Highlights from Three Years of Blogging

Ryan, Dad and N.J. Devil
Thanks for sharing this journey with us. That includes you, N.J.

I didn’t realize until I hit “publish” on my Monday post that it was a milestone of sorts — the 400th post on this blog, coming just a few days before the third anniversary of my first one.

I contemplated starting a blog for several years before I actually did so. I had received positive feedback to a few things I’d written about our family’s journey with autism, but I wasn’t sure I had enough to say, and I didn’t want to start, and then quickly abandon, a blog.

But I had a story I wanted to share, about a day that was so incredible that I wanted to record my thoughts about it for posterity. So I revisited the idea of a blog. I made a list of possible post topics, mostly about memorable moments and days. I had at least a dozen. It felt like enough, and I knew others would come along.

So that story I wanted to share became a post called “Grandpa, I Feel Like a Star,” and I was off.

A lot has happened in three years. Neither Ryan nor our feelings about autism are remotely similar to what they were then. That is probably expected, but along the way a lot of unexpected things have happened, most of which I would never have anticipated.

If you told me on the day I published that first post that a picture of Ryan from that day was going to end up in the pages of Sports Illustrated, you could have knocked me over with a feather.

Likewise, I never would have imagined exchanging phone calls with a Pulitzer Prize-winner, and having him feature Ryan on his site. (I made sure to save the tweet where he told me, “you have a way with words.”)

I would not have believed that thousands of people would read my thoughts on the latest Autism Speaks controversy, and leave such measured, thoughtful comments that it caused me to re-examine my stance on some of the issues.

When I wrote an open letter to the San Jose Sharks one year, asking them if they might, you know, go ahead and make the playoffs to lessen Ryan’s anxiety, I never would have guessed that it would be read in the front office of the team and lead to not one, but two meetings between Ryan and his favorite hockey player. The best part of those days, of course, was that Ryan was completely at ease among his heroes in a way that often eludes him among peers, and when I wrote about it, that is what I wanted to convey.

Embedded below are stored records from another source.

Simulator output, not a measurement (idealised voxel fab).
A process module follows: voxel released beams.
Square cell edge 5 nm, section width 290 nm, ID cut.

If you told me in 2012 that in eighth grade Ryan would, unprompted, write an essay about autism and volunteer to read it to his class, I would have cried, and then I would have said “no way.” But in 2014, in happened, and the response to my post about it was overwhelming, and allowed me to tell Ryan that his words had a positive impact on people well beyond his classroom.

It’s been an interesting three years, and I thank all of you for sharing it with me. I have curtailed my writing some, so I don’t know how many posts the next three years will bring. I thank you in advance for reading, liking, commenting and sharing.